Operating Principles

Principle Repo behavior
Humans steer; agents execute. Put intent, constraints, acceptance criteria, and verification in the task or plan before widening the implementation.
AGENTS.md routes; docs explain. Keep AGENTS.md short and point agents to docs/INDEX.md, contributor docs, and testing guidance.
Failures become harness pressure. Promote repeated or important failures into replay cases, eval cases, improvement records, docs, or mechanical checks.
Runtime evidence beats log hunting. Prefer trace IDs, session IDs, quality run IDs, replay case IDs, and verification commands in handoffs.
Repeated review feedback becomes tooling. Convert stable feedback into tests, layer rules, harness review roles, task templates, or docs.
Autonomy grows by policy. Write-capable and merge-capable agent work needs explicit approval gates and replayable evidence.

Task Templates

Use sb tasks classify "<goal>" --json to classify a goal and sb tasks templates --json to inspect the catalog. Coding-agent work should normally land in one of these templates:

Template Use for Required evidence
tpl_code_feature Feature implementation or capability additions. Acceptance criteria, focused tests, verification commands, docs/help sync when user-facing.
tpl_code_bugfix Bugs, failing tests, regressions, or broken runtime behavior. Reproduction trace or failing test, focused regression coverage, verification commands.
tpl_code_refactor Scoped refactors and module splits. Ownership boundary, unchanged-behavior checks, verification commands.
tpl_eval_replay Turning real failures into replay/eval coverage. Failure signature, replay or eval case, gate protected by the case.
tpl_docs_update Docs, help text, schema references, and agent-readable repo knowledge. Source of truth link, refreshed docs index, docs build.

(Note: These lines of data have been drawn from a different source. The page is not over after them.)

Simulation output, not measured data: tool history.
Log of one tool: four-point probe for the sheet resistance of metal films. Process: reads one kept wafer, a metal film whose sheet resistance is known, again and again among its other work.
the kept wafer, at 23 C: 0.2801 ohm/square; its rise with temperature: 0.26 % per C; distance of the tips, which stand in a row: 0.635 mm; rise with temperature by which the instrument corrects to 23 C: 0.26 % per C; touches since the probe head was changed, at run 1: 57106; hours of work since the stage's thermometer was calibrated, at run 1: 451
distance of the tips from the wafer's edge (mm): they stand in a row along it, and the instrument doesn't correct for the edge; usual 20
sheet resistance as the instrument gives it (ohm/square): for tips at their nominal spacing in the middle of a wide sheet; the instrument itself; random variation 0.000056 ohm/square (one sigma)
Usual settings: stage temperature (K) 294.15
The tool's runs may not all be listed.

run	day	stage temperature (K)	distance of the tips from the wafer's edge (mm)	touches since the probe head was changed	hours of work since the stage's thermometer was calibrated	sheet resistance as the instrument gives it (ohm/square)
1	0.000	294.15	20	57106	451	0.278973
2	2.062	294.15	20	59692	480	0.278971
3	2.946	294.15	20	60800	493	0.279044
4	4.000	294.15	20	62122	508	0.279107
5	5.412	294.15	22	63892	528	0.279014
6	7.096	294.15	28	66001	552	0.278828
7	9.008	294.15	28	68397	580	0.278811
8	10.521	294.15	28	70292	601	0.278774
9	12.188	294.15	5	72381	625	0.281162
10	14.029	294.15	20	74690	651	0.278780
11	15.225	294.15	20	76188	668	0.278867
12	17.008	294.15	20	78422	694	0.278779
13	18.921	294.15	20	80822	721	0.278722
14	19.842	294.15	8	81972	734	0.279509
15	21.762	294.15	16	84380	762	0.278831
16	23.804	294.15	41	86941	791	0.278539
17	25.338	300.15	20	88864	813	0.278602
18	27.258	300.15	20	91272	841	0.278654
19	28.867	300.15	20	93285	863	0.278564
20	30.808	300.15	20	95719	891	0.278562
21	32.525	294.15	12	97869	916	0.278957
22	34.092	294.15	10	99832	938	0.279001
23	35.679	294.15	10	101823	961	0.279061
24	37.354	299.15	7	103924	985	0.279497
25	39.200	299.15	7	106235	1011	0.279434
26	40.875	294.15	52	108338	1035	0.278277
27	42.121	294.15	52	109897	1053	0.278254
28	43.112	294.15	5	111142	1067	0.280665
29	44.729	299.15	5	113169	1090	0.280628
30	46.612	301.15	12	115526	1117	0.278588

These templates extend the general local task catalog; they do not replace domain workflows such as research, summarization, drafting, decision review, or maintenance.

Autonomy Ladder

Use the ladder to decide how far an agent may go without further human approval.

Level Capability Guardrail
0 Explain and plan only. No file writes.
1 Implement narrow local changes. Focused tests and diff summary.
2 Validate with runtime evidence. Trace/session/quality links or replayable evidence.
3 Open a PR or improvement record. Docs, tests, and quality evidence attached.
4 Handle review and CI feedback. Bounded retries and explicit escalation on repeated failure.
5 Merge or promote automatically. Human-approved policy, rollback path, and audit trail.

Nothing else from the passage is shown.